Speaking of which, the coal and steel processing company town, Birmingham, Alabama, where I was born was a colonised place. The small, southern city, squatting at the foothills of the Appalachian Mountains, was founded, built and controlled by Northern industrialists. The homes of the city’s affluent management class, known among us economic lessers as the Big Mules, luxuriated in the clear, fresh air upon Red Mountain (on which stands an imposing, iron ore cast statue of Vulcan, the Roman version of the Greek’s Hephaestus) while the White labouring class and city’s Jim Crow shackled African American community were relegated to dwelling in the industrial smog below.
As is the case with colonialist socio-economic structures, worldwide, in which a region’s wealth is generated by a local, under compensated labor force, it was imperative for the anger and resentment of the colonised masses to be shunted away from the colonisers. The time tested method of racial animus did the trick. In my memory, the air of Birmingham was ridden with a heavy industry generated, sulphuric, rotten egg-smelling reek that was inseparable from the miasmic rage of White working class men such as my father.
The reasons for their fuming resentment included: When my father would ask for a raise, the stock reply from management was, “You know, I can go over to Coloured Town, right now, and hire five n*gg*ers for what I pay, your narrow ass.”
Thus the anger of Birmingham’s Jim Crow era, working men was always close to the surface, and, at the slightest provocation, would come boiling forth like phalanxes of fire ants from a disturbed bed. Exposing the hateful social milieu of the Jim Crow ruled south to the world at large was a primary factor in the decision of Martin Luther King et. al. to bring the Civil Rights cause to the city of my birth.
For the maintenance of a colonised order to be maintained, empathy must be denuded, fear and antipathy of the alien other must be perpetuated thereby obstructing any inclination towards mutual respect and incipient feelings of affinity between the tribe granted a favoured, dominant position and the tribes subjugated into positions of low status. Alliances among the exploited would prove dangerous to the elites whose fortunes are dependant on perpetual racial and ethnic division and divisiveness. Then, as now, class consciousness must be suppressed by the fomenting of racial resentments. When one gazes upon the sorehead denizens of the so-called alt. right, one becomes witness to the workings of a colonized — and wounded — psyche.
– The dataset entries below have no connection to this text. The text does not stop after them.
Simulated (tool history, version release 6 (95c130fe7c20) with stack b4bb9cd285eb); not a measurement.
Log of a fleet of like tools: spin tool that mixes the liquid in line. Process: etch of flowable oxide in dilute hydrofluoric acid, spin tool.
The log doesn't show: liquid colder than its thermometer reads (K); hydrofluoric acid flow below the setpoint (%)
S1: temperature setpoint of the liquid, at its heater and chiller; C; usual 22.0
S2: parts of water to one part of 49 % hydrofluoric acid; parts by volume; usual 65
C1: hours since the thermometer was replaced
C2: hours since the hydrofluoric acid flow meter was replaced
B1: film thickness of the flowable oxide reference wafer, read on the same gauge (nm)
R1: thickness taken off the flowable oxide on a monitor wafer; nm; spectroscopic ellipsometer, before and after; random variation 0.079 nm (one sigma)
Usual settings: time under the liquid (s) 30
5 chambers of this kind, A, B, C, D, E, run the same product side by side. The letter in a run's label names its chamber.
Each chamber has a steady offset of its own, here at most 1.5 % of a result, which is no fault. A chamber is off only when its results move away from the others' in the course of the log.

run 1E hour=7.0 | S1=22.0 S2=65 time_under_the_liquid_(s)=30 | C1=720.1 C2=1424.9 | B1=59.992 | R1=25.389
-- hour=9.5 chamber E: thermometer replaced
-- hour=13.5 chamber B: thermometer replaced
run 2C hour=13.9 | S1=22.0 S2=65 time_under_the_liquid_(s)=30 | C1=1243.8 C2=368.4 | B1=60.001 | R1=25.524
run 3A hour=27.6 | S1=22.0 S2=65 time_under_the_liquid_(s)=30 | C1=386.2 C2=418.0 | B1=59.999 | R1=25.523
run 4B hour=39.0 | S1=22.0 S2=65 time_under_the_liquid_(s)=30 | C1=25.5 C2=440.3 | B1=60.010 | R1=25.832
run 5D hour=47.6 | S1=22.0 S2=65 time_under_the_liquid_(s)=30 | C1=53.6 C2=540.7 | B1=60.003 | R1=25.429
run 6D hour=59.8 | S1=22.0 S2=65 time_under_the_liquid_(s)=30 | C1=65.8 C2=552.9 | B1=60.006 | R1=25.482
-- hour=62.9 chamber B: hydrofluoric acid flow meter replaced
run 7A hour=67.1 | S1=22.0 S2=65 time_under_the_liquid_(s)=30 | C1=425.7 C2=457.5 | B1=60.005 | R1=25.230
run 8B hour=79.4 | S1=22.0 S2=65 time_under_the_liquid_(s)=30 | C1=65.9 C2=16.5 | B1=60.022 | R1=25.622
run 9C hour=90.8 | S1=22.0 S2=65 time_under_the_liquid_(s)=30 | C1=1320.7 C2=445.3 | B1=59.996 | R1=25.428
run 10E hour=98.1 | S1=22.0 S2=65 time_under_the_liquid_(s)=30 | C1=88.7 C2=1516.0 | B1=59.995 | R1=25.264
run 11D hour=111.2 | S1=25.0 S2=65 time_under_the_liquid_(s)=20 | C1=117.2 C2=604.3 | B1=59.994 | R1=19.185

In my father’s case, the following reveals how he transmigrated the howling abyss of his displaced rage into the precincts of empathy.
My father injured his back in a fall from a freight car while loading a cache of pig iron; as a consequence, he, on a permanent basis, could no longer perform manual labour — the primary type of worked available to the working class men of Birmingham. During his convalescence, he taught himself photography, and, by the advent of the Civil Rights Movement, he was freelancing to Black Star Syndicate and became Life Magazine’s primary stringer in the region. I have memories of him arriving home from work, his clothes redolent of tear gas, his adrenal system churning, his mind buffeted, unable to process the brutality he witnessed being perpetrated by both city officials and ordinary citizens on the streets of the city.
On a Sunday, in late summer of 1963, my sister and I were immersed in Blakean innocence playing in the sandbox in the backyard of our family’s apartment when he returned from the site of the 16th Street Baptist Church bombing. There was a quality about his stare that I found unnerving. His gaze kept returning to my sister and me. Being a father now myself, I know what thoughts were gripping and grappling him…”what if it had been them. My god…what if it had been them.”
Empathetic awareness has its starting point by evincing a sensitivity to the feelings, hopes, and aspirations of those close to one’s heart yet cannot stall out there. The quality must ripple out to distance shores inhabited by the alien other. In this manner, the process of de-colonisation of one’s mind can begin.
Denial of the reality of Climate Change, albeit outside the cynical ranks of obscenely compensated Big Energy Industry lobbyists and shills, is borne of a similar, life-negating dynamic i.e., an ossified egotism winnows down awareness to manageable bits of casuistry: “I just shovelled three feet of snow from my driveway. Global Warming…my frozen butt.” “I think too much political hay is made from weather. Our ancestors braved it and it was part of their lives,” arrive the (verbatim) quotes as seen on my Facebook newsfeed.
The declarations reveal an inner colonisation, manifested by a monoculture of the mind. Because the natural world and the human psyche emerged from the same evolutionary schematic, circumscribing down one’s consciousness to ad hoc rationalisations for maintaining a destructive status quo, as is the case with climate denialism, amounts to psychical ecocide thus mirrors the fate of the earth, now in the throes of the sixth great extinction, due to the predation attendant to hyper-industrialisation and consumerist addiction. The exponential loss of biodiversity is mirrored in the collective psyche of the consumerscape, as if a massive fishing trawler has stripped all signs of life from the oceanic heart of humankind.
“I can’t go on…I’ll go on.” — final two sentences of Samuel Beckett’s novel, The Unnamable.
Yet, at times, I’m baffled as to how we, the scant and scattered few, who refuse to close our eyes and block our hearts to the realities of the day continue to go on. What force restrains one from reeling into the street seized by lamentation?
One foot is placed before the other. One word follows the next on the page. An ineffable understanding draws us into communion with the world and each other, even as the din of disconsolate angels braces the mind and cleaves the heart.
I know I am not alone in this. Nor are you. Even though, it seems so. What is the common prayer for those who cannot close themselves off from the agonised soul of the colonised world — for those of us who are ants who dream we are Atlas, and our visions crush us as if it were the weight of the earth itself upon our shoulders?
We face a vast aloneness together. An affinity of isolation binds us like a prayer of sacred vehemence. Empathy enjoins us thereby bestowing preternatural strength. Otherwise, the immense sadness of the earth would crush us into oblivion.